On the last re:Inforce 2024, Raj Pathak presented a deep-dive of security in Amazon Bedrock, let's see on that blog post how Amazon Bedrock manages security. (slides)
Amazon Bedrock is an AWS service with all the "standard" of AWS about the security (IAM, AWS Monitoring (Cloudwatch) and logging (CloudTrail), AWS PrivateLink, compliance & AWS data privacy and encryption)
None of the customer's data is used to train the underlying foundation models (source), customized models are accessed only by customer and the data stay private.
All data is encrypted at rest using AWS KMS and encrypted in transit with TLS 1.2 minimum.
There's 2 compute capacity model on Bedrock
On-demand : Available to all customers with a pricing more accessible for small use
Provisioned capacity compute : Available to a single customer (for very large consumptions)
The common compute features is for: no inference request's to train any model, model vendors have no access to any customer data and deployments are inside an AWS account owned by the Amazon Bedrock service team who operate.
Let's go into more detail what happens during a request to Amazon Bedrock ?
The path will depend on the origin but the target is at the end the API endpoint of Amazon Bedrock.
The architecture of on-demand compute is broken down as follows
Incoming request from : Console, SDKs and API's go to the API endpoint of Amazon Bedrock service (who accesses to AWS CloudTrail, IAM and Amazon CloudWatch) the runtime to execute the inference (custom? SageMaker?) get the information from a dedicated and another AWS account with the base model on S3.
On provisioned capacity mode of Bedrock it's a little bit different
In provisioned capacity the runtime inference now "pass a specific model ID or ARN" to a provisioned capacity compute with 2 S3 bucket's (base model & fine-tuned model, depending on the case)
The architecture of fine-tuned model is very specific
There's a Training orchestration on Amazon Bedrock service account that manage a SageMaker training from the model deployment account who can access the data from the customer account (via a dedicated ENI) and S3 data for training still on customer account. There's just read-only access on customer account.

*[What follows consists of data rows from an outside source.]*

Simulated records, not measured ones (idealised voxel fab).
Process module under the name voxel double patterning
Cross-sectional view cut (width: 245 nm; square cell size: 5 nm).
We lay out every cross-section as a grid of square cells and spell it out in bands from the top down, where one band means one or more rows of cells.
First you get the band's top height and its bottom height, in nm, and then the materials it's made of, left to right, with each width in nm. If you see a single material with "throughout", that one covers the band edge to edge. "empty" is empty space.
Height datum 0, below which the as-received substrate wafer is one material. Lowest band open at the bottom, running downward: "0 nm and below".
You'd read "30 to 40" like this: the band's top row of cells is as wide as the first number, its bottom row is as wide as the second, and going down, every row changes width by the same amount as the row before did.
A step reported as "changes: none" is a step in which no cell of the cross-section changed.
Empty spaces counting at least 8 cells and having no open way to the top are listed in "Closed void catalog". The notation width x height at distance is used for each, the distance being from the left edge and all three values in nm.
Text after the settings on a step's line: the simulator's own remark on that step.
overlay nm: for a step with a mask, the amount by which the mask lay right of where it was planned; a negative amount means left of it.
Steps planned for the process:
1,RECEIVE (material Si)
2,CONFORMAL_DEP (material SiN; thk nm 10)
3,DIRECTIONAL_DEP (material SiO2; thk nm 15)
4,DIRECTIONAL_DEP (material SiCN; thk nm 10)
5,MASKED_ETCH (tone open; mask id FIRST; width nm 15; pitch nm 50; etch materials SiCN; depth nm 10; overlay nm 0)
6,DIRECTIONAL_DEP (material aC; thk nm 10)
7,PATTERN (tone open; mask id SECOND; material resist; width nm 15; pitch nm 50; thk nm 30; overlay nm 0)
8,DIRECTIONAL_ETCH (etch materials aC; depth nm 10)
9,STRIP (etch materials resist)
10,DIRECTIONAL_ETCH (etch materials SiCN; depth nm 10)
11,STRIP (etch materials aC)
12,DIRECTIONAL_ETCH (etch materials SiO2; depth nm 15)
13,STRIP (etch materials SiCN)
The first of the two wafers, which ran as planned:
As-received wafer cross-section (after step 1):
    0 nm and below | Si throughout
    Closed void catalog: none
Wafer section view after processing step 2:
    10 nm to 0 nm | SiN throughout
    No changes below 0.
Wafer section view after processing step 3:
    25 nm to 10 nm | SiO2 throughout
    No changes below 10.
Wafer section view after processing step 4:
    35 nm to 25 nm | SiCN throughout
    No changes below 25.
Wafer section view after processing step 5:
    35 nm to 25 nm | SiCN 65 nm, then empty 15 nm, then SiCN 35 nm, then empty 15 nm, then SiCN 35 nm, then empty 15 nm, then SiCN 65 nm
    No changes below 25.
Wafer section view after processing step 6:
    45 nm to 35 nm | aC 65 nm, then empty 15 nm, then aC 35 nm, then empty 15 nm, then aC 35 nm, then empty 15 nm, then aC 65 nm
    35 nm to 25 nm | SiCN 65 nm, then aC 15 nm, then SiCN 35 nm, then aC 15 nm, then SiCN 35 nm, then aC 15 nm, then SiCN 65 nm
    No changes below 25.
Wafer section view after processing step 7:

Once the model is trained the model is presented on the model deployment account via the dedicated S3 bucket (Fined-tuned model S3 bucket). Bedrock is fully managed so we don't precise the number of servers or capacity compute we need.
When you "speak" with a GenAI you can have undesirable, irrelevant topics also harmful or offensive responses, you need also to protect user information or sensitive data such as personally identifiable information (PII).
On Amazon Bedrock you can implement Guardrails
It's a safeguards that you can customize to your requirements and responsible AI policies
In details the Guardrail step in after the user input from the prompt and if no problematic content is found also on the output of the Foundation Model to have a proper answer.